With volatility continuing to hover near two-year lows, I’ve been spending more time looking for speculative option buys. I’ve been looking to place bullish and bearish bets, so I’ll have a better shot at making some money whatever direction the market takes in the next several months.

While doing this, I’ve been keeping in mind a few points Tim made in his book, “Chart Your Way to Profits.” On p.474, Tim offered a few common sense guidelines about speculative options buying:

  • Start small (since options often expire worthless).
  • Avoid out-of-the-money-options (instead, try to get ones with some intrinsic value)
  • Avoid nearby expiration dates (to avoid theta burn and give your position more time to work out)

I’ve been following each of those guidelines in my recent speculative options bets, and I’ve added a fourth one to boot:

  • buy options at a discount to model estimates of their fair market value.

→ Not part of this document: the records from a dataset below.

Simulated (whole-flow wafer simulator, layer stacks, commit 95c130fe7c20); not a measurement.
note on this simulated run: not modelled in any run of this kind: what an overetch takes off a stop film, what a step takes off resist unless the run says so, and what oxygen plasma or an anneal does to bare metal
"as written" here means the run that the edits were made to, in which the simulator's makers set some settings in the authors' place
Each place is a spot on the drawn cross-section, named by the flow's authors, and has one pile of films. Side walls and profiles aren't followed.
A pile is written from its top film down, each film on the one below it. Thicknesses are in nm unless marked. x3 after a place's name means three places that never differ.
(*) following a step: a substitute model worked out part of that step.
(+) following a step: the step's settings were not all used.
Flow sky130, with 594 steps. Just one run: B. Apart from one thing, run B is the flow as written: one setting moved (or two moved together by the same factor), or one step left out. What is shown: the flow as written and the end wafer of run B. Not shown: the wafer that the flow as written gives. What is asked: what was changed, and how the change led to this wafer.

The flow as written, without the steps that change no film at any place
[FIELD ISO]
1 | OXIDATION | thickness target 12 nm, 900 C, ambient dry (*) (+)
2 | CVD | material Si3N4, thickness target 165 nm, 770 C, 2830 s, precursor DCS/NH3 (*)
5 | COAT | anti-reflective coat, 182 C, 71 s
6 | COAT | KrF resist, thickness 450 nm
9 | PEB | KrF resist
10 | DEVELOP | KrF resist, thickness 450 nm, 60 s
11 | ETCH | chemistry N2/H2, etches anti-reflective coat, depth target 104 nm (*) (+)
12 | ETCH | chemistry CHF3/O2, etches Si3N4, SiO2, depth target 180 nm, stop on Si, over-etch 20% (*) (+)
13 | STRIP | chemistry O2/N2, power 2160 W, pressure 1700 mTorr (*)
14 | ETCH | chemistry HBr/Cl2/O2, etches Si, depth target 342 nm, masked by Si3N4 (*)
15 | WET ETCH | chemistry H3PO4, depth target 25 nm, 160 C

For the bearish bets, I’ve been starting by scanning for relatively lightly-traded (average daily volume over the last month of 150k-200k shares or less), optionable stocks  that look weak technically and fundamentally. The idea behind looking for relatively thinly-traded stocks is that the options traded on them are more likely to be thinly-traded, which increases the chances that they might be inefficiently priced. Then I look for in-the-money puts on them several months out, and compare the current bid-ask prices for them with the estimated fair market value of them via the Black-Scholes model.

If I find one where the most recent bid is significantly below the Black-Scholes fair market value estimate, I’ll place a small limit order for it, with the limit price set at a 25%-30%+ discount to the fair market value estimate.

For the bullish bets, I’ve been doing the reverse: scanning for stocks that look strong technically and fundamentally, and looking for in-the-money calls priced below the Black-Scholes estimates of their fair market value.

After the close Wednesday, I placed 10 limit orders (5 for calls, 5 for puts) on options that met all the criteria above — if I’m lucky, I’ll get a fill on a few of them Thursday. More on those below, but first a quick clarification, since I’ve written about options in the context of hedging in recent posts: the trades for which I placed these limit orders are speculative directional bets, not hedges.

Hedging versus Betting

If I were hedging, I would enter the symbol of the stock or ETF I was looking to hedge in the “symbol” field of Portfolio Armor (available on the web and as an Apple iOS app), enter the number of shares in the “shares owned” field, and then enter the maximum decline I was willing to risk in the “threshold” field. Then Portfolio Armor would use its algorithm to scan for the optimal puts to give me that level of protection at the lowest cost.

On rare occasions (I’ve seen it happen once, so far) the optimal puts Portfolio Armor presents might be in-the-money; in most cases though, they will be out-of-the-money. Since I’m making directional bets in the cases below, though, and not hedging, I placed limit orders on in-the-money options that were close to the current prices of the underlying stocks. This makes sense for directional bets (when you are willing to pay more to reduce the odds against your bet) but would be sub-optimal in most cases for hedging (when you want to get a certain level of protection at the lowest possible cost).

I placed limit orders for in-the-money calls on these five stocks: AEG, SVN, SUP, ASMI, and COHR.

And limit orders for in-the-money puts on these five stocks: CPIX, LOJN, HIL, PNCL, and MDS.

To keep this post from getting too long, I’ll just highlight one of each of those orders below.

A Bearish Bet

Pinnacle Airlines Corp. (NASDAQ: PNCL) is a regional airline holding company that was once a top pick of hedge fund manager Mohnish Pabrai (I’m not sure if he still owns it).

According to Short Screen, PNCL has an Altman Z”-Score of 0.55 (Z”-Scores below 1.1 indicate financial distress).

PNCL closed at $5.40 on Wednesday, and the bid-ask on its $7.50 strike, December 2011 puts was $0.20-$4.70.  The Black-Scholes estimate of the fair market value of those puts was $2.32. I put in a small limit order at $1.60.

A Bullish Bet

Superior Industries International, Inc. is an auto parts supplier manufacturing aluminum wheels.

Short Screen shows an Altman Z-Score of 4.77 for SUP. Z-Scores of 3 and higher indicate financial strength (Short Screen automatically applies the five-term Z-Score to SUP, and not the four-term Z”-Score, because SUP is a manufacturing company, unlike PNCL).

SUP closed at $25.34 Wednesday, and the bid-ask spread on its $22.50 strike, October 2011 calls was $3.00-$4.40. The Black-Scholes estimate of the fair market value of those puts was $4.54. I put in a small limit order for them at $3.20.